Soon after coming to PENRITH in 1857, MR and MRS CANE entered into the general storekeeping business having bought out a MR BRADLEY who had been running a store at the West End (PENRITH) for some time. A rather strange coincidence relates to the business relationship of MR CANE and MR BRADLEY. The later had left ENGLAND some 18 months before the CANES, and MR CANE on the eve of his voyage to Australia, chanced to meet a friend of BRADLEY'S who asked him, MR CANE, to take out a letter this individual had written to MR BRADLEY and deliver it to BRADLEY if he chanced to meet him. Soon after coming to PENRITH, MR CANE had occasion to take a trip per coach to Sydney, and on getting into conversation with a fellow passenger discovered that this individual was the "missing" BRADLEY. A few weeks later MR CANE bought MR BRADLEY out and for several years maintained a prosperous business in the old store, which has long ago passed into the limbo of the memories of the past. By the way, the first coil of rope sold out of the store by MR CANE was purchased by another famous NEPEAN pioneer, viz. MR M LONG, of CASTLEREIGH, reference to whose interesting annals, in part also appeared in our columns.
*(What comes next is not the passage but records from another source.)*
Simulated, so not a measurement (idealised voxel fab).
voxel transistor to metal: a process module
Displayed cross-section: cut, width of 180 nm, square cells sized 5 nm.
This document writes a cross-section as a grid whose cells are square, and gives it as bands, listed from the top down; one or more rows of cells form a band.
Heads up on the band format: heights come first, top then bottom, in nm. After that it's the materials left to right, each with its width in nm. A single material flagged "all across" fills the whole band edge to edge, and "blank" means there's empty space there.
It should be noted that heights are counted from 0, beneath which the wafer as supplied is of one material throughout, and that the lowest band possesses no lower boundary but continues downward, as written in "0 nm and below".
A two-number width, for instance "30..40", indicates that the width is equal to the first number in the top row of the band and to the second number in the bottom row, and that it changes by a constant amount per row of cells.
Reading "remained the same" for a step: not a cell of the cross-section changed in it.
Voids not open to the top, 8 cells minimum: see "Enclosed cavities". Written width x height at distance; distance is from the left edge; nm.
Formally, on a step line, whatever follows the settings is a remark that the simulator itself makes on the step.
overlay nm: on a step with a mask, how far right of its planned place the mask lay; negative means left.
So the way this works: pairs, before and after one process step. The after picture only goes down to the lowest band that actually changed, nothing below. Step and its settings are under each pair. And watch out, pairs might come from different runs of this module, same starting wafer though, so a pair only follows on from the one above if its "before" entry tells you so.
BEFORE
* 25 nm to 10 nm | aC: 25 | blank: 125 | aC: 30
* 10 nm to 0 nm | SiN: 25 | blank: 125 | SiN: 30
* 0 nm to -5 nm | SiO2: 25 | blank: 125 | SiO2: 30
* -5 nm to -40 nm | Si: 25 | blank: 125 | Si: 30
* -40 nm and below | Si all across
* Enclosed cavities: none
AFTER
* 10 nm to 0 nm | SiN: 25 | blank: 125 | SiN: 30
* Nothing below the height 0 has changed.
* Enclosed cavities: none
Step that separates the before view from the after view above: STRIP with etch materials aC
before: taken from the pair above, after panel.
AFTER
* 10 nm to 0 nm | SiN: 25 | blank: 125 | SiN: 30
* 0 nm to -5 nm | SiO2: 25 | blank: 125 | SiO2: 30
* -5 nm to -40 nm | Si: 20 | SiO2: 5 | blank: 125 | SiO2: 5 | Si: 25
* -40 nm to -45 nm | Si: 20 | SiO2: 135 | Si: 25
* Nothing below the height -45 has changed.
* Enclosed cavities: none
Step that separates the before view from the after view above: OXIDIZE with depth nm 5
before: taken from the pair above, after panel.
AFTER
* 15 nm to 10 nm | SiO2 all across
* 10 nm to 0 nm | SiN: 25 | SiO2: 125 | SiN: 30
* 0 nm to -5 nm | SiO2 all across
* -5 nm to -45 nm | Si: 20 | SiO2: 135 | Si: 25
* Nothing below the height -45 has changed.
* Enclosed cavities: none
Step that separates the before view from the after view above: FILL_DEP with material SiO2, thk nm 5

MRS CANE and her family had good reason to feelingly remember the great flood of 1867 for it literally swept them, for the time being out of house and home. The street waterways of VENICE were only insignificant trickles compared to the flood-bound, almost oceanic appearance of PENRITH town and countryside during that unprecedented inundation. Boat loads of drenched and half drowned residents from the low-lying West End were conveyed (the CANE family amongst them) to the courthouse, which was just above the reach of the by-wash of the flood, and for once in a way the stately abode of law and order was transformed into an emergency accommodation house, presided over by Sergeant McCOOK, the genial chief of police officer of the time "And the law was, it seemed, till the Law of the flood should have been amended".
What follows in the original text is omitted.